Report: Toyota unveils facelift for JDM 2013 Mark X, now THIS is a Toyota

It’s been a long-standing tradition for American auto enthusiasts to drool over the European Domestic Market and Japanese Domestic Market vehicles, many of which are better and more cleverly equipped than the cars we get stateside. It makes us feel like we’ve been sold short of what could be amazing cars. And here’s one of those examples. Recently, Toyota has unveiled a new facelift for its 2013 Mark X rear-wheel drive sedan in Japan.

The Mark X is a successor to the Toyota Chaser of the 1990s and is popular in the Japanese Domestic Market as “VIP” vehicles and even strong drifters, with its robust V6 powerplant and a rear-wheel drive configuration. If any of you remember the Toyota Cressida from the 1980s that the US briefly received, this Mark X carries on that car’s mission as a rear-wheel drive sedan.

The 2013 Toyota Mark X has some very unique styling that I think is much more interesting than anything with four-doors that Toyota offers here, excluding Lexus. There are a variety of trim levels and the one that seems to be the most appealing is the sporty 350S G trim.

The 2013 Toyota Mark X is powered by either a 2.5L V6 good for 200hp and 179 lb-ft of torque while a 3.5L V6 is optional, good for 314hp and 280 lb-ft of torque. Both engines are connected to a six-speed automatic.

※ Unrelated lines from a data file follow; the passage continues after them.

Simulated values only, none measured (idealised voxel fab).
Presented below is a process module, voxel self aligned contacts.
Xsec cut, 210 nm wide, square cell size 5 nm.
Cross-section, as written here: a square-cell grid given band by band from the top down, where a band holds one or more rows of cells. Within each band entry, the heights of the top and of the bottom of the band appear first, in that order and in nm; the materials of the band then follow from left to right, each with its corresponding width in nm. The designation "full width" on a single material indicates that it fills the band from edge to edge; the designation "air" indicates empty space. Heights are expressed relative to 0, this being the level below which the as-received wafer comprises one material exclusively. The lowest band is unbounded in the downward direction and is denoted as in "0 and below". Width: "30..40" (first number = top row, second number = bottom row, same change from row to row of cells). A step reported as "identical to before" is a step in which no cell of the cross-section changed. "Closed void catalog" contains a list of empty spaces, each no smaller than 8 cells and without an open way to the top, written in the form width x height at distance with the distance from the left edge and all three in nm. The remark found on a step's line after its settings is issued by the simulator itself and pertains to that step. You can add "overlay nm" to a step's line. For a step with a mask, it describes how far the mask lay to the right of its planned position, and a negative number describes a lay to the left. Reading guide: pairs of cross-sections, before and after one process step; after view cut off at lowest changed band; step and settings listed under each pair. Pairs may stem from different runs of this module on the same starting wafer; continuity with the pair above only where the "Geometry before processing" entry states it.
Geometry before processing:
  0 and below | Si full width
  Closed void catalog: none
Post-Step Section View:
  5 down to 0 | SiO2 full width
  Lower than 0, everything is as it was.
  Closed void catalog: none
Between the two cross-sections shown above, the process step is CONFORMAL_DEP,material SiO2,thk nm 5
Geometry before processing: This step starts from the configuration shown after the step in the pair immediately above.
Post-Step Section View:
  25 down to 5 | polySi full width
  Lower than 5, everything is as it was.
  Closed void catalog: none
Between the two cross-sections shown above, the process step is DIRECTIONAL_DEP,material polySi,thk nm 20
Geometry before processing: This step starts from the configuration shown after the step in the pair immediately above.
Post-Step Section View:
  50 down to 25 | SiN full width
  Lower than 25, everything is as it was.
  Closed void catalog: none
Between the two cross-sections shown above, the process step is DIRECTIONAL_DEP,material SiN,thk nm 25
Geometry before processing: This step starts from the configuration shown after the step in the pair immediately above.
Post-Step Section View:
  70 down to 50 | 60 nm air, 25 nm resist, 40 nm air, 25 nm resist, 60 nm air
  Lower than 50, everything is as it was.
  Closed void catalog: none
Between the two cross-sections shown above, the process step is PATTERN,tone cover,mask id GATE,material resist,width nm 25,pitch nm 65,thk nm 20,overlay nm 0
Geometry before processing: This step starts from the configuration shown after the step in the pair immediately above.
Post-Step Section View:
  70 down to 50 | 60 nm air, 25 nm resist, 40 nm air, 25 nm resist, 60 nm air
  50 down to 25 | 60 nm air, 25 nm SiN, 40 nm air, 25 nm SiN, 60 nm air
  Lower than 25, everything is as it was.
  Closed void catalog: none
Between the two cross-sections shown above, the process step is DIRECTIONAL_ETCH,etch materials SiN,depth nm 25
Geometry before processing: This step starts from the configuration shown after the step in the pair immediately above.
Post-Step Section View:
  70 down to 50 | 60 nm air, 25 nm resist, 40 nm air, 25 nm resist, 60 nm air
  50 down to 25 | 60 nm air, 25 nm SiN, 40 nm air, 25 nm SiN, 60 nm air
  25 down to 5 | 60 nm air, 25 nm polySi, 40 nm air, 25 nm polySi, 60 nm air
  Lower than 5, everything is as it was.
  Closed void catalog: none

Now why drool over what seems to be a JDM Toyota-version of the Lexus GS? Because the Mark X is a Lexus GS for the masses. It shares some of its backbone components with the Lexus GS’s platform, but remains mostly bespoke to Toyota’s home market, internally coded the X130 and the only other things that the Lexus GS and Toyota Mark X share in common is the V6, plus some various electrical bits.

Either way, it’s a lot better than that boring-riffic Avalon and Camry that we get. With Toyota proving fun can be affordable a la the GT86/Scion FR-S/Subaru BR-Z, it would be nice for Toyota to continue that in the form of four-doors as well. Prices start in Japan at 2,440,000 yen or $30,980, with today’s currency conversion rates.